We talk about printing on white shirts versus black shirts quite a bit in this marketplace.
It seems like it might be a good time to do some numbers and get the skinny on how to make money by printing both (and maybe a colored shirt in there too!).
First, let’s look at costs that are common to any shirt you print – the fixed times and costs.
Both white and dark shirts get pretreated, using roughly the same amount of pretreatment. And the cost of light garment and dark garment pretreatment is typically the same.
Using the G4 direct to garment printing machine and Kokak Kodacholor Inks as an example, the pretreatment needs to be set by the heat press for 45 seconds. That time is the same on both light and dark garments.
Lastly, the cure time for both light and dark garments after printing is also 45 seconds.
These times will probably vary if you’re using a different ink set or DTG printer, but the principal is the same.
The differences comes in when you compare printing on a dark garment, which requires a white ink under base to make the colors look great, and a light garment, which does not.

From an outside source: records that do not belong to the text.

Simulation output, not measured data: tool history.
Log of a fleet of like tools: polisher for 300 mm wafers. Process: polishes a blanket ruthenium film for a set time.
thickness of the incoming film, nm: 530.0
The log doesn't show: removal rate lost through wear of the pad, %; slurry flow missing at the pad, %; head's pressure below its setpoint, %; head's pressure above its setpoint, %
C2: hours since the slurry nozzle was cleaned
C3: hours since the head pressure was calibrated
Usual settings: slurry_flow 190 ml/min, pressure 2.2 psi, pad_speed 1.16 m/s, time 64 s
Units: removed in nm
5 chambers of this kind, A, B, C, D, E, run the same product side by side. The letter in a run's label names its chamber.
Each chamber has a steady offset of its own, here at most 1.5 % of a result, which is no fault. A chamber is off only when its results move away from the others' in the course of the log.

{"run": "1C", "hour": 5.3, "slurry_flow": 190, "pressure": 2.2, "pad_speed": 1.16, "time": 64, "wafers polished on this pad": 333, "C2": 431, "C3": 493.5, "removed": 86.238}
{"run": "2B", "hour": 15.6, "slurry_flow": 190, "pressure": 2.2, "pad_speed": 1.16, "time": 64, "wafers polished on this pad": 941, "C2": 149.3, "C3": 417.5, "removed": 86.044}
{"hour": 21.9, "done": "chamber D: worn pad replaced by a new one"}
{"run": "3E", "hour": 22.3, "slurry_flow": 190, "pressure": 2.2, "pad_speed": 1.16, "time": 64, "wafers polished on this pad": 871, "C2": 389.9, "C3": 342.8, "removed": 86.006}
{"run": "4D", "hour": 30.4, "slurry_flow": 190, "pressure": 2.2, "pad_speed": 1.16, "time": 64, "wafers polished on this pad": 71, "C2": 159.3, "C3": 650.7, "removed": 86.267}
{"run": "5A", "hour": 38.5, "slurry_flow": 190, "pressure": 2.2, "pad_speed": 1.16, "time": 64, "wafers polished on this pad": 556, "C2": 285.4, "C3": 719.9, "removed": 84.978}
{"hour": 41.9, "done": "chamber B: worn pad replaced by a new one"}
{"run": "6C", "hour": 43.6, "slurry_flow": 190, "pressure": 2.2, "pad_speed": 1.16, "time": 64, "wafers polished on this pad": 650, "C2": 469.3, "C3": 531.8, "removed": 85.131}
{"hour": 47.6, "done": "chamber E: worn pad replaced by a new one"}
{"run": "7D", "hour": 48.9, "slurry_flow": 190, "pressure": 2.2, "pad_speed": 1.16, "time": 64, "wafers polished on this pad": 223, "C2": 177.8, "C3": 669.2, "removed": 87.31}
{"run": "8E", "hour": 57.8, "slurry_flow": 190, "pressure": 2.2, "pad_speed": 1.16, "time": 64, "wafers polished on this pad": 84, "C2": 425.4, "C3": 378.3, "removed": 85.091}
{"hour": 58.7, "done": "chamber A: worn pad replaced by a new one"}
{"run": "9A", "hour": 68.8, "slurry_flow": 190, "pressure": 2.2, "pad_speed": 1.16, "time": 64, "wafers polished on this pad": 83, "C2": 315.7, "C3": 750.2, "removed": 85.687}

When we start to look at print times and ink costs (and, potentially costs of the garment itself).
In the example we are using of the parrot print here are the breakdowns of those times and costs.
Remember, the ink cost difference is in the white ink layer!
As you can see from these numbers – it takes almost three times as long to produce a black shirt as a white shirt and ink costs (in this case) are almost 6 times as much.
But let’s point out that there’s still a LOT of profit to be made on the dark shirts. Here are some quick numbers:
Labor cost $20/hr = $1 for labor on the dark shirt + $1.62 in ink + Pretreatment = maybe $3.00 COGS + the blank shirt.
Most DTG shirts sell for $20-$30 each.
So what do we do with this information?
Simply put your pricing structure is based on black shirts, not white/light shirts. Everybody likes a discount. Nobody likes an upcharge!
You can print a lot of designs that do not require an underbase onto light colored shirts – light yellows, pinks, blues, greens, etc. as well as natural and ash.
It may take a little increase in artwork saturation to “overcome” the non-white base, but it will offer your customers the sense of a non-white shirt while also greatly decreasing your costs – both in materials and labor.
Speaking of costs of goods and labor. Which is really more important?
Again, let’s look at the scenario above and assume an order of 2 dozen shirts (24).
It is going to take 20-30 seconds to cycle one shirt off the printer and on to the press and another on (regardless of black or light/white) – yes, I timed this!
Our adjusted times would be as such:
57 seconds to print
30 seconds to unload/reload
1:27 total cycle per shirt
However, it is going to take 45 seconds to set your pretreatment and 45 seconds to cure your print + heat press load/unload times.
The pretreatment can be done while another shirt is on the press so that doesn’t impact our time, but, load/unload of the heat press and 2 x 45 second press times to impact our time.
So, 45 x 2 = 90 and allow 15 seconds to load/unload the heat press = 1:45 adjusted cycle time.
This comes to 42-45 minutes of labor to produce 24 shirts. We will assume $20 per hour for labor, taxes, etc.
Your costs into labor and ink costs for 24 white shirts in this scenario.
28¢ x 24 = $6.72 ink cost
42-45 minutes labor @$200/hr = $14-15
Total approx. – $21-22 – or slightly less than $1 per shirt
Now, with the black shirts, because of the increased print time we do not need to worry about our heat press becoming the limiting factor, so no time addition is needed for pretreatment setting with the press.
Your costs into labor and ink costs for 24 black shirts in this scenario.
$1.68 x 24 = $38.88 ink cost
1:12-1:15 labor @$20/hr = $24-25
Total approx. – $63-64 – or about $2.65 per shirt
Your net added cost for black shirts versus white shirts is about $1.75 per shirt, plus the opportunity expense of having the equipment tied up for an additional half an hour.
If you quoted your customer a set price for black shirts but offered a $3 discount for light or white shirts you would gross $72 less.
But your labor and ink costs would go down by $42.
So it’s a reduction of profit, BUT you also freed you printer up an additional 30 minutes by doing the white/light colored shirts.
Now, it is up to you to decide if having that additional time on the machine is worth the $30 in profit you are losing.
Time to sharpen your pencil and start to look at where you need to be to make the money you need, while remaining competitive.